Implementation of the paper "Machine Learning for the Prediction of Professional Tennis Matches" (Sipko, 2015).
- First, we need the data, that is information about tournaments (ATP only), players, and matches, with detailed statistics for each of them. The best source is the Oncourt database, which you can download from their website. Otherwise, you can use JeffSackmann's data, which is very good but lacks winners, unforced errors, net approaches and serve speed. Regarding betting data, we used the odds provided by tennis-data.co.uk.
- Next, we need to parse the data; in other words, we will read the .csv files into the program, and store the data in some custom-defined classes (
Tournament
,Player
,Match
,Set
,Statistics
). - Having got the data in our program, now we need to produce the features we need. For this step, we followed the paper, which basically suggests to take two averages, weighted by time and surface, for each player, and subtract them. We also implemented the common opponent model. The program writes the features for every match to a .csv file.

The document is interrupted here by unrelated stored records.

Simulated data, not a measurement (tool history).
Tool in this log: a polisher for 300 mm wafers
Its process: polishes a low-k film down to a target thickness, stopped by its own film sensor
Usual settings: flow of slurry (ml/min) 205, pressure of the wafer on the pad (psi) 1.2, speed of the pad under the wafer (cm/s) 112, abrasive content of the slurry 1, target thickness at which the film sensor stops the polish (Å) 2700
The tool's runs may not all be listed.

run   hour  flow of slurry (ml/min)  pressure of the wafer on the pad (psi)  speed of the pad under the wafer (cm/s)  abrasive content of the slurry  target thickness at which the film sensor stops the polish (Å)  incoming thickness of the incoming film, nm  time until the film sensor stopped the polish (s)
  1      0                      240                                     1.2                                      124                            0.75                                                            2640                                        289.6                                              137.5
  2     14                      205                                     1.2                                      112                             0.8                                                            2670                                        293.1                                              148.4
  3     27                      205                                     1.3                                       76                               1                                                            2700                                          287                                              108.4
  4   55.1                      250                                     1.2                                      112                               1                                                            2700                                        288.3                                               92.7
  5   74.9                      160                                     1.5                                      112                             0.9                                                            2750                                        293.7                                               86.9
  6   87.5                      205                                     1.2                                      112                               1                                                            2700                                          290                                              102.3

- Finally, we will find a pattern in the data using a learning algorithm. The paper suggests logistic regression and neural network. We also used SVM and decision trees.
We get 65% accuracy on the training set, that is we correctly predict the outcome for 65 matches every 100. The result is not bad, but we couldn't compare it with the result the author achieved because he doesn't mention it in the paper. It does mention, however, the ROI of the betting strategy based on the Kelly criterion. The author got a positive ROI, but our backtests since 2004 show a negative profit.